While I'm on this subject [imagination in science --69dodge] I want to talk about whether it will ever be possible to imagine beauty that we can't see. It is an interesting question. When we look at a rainbow, it looks beautiful to us. Everybody says, "Ooh, a rainbow." (You see how scientific I am. I am afraid to say something is beautiful unless I have an experimental way of defining it.) But how would we describe a rainbow if we were blind? We are blind when we measure the infrared reflection coefficient of sodium chloride, or when we talk about the frequency of the waves that are coming from some galaxy that we can't see---we make a diagram, we make a plot. For instance, for the rainbow, such a plot would be the intensity of radiation vs. wavelength measured with a spectrophotometer for each direction in the sky. Generally, such measurements would give a curve that was rather flat. Then some day, someone would discover that for certain conditions of the weather, and at certain angles in the sky, the spectrum of intensity as a function of wavelength would behave strangely; it would have a bump. As the angle of the instrument was varied only a little bit, the maximum of the bump would move from one wavelength to another. Then one day the physical review of the blind men [sic; I assume he means "Physical Review of the blind men," i.e., the journal --69dodge] might publish a technical article with the title "The Intensity of Radiation as a Function of Angle under Certain Conditions of the Weather." In this article there might appear a graph such as the one in Fig. 20-5. The author would perhaps remark that at the larger angles there was more radiation at long wavelengths, whereas for the smaller angles the maximum in the radiation came at shorter wavelengths. (From our point of view, we would say that the light at 40 degrees is predominantly green and the light at 42 degrees is predominantly red.)
[Fig. 20-5. The intensity of electromagnetic waves as a function of wavelength for three angles (measured from the direction opposite the sun), observed only with certain meteorological conditions.]
Now do we find the graph of Fig. 20-5 beautiful? It contains much more detail than we apprehend when we look at a rainbow, because our eyes cannot see the exact details in the shape of a spectrum. The eye, however, finds the rainbow beautiful. Do we have enough imagination to see in the spectral curves the same beauty we see when we look directly at the rainbow? I don't know.

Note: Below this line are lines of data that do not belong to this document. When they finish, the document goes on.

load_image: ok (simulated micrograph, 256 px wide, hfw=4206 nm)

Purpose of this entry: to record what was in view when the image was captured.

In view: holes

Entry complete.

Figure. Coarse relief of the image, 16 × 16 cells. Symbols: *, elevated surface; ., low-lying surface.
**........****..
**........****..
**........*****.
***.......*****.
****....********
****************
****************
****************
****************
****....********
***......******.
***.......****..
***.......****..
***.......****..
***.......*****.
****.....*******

But suppose I have a graph of the reflection coefficient of a sodium chloride crystal as a function of wavelength in the infrared, and also as a function of angle. I would have a representation of how it would look to my eyes if they could see in the infrared---pehaps some glowing, shiny "green," mixed with reflections from the surface in a "metallic red." That would be a beautiful thing, but I don't know whether I can ever look at a graph of the reflection coefficient of NaCl measured with some instrument and say that it has the same beauty.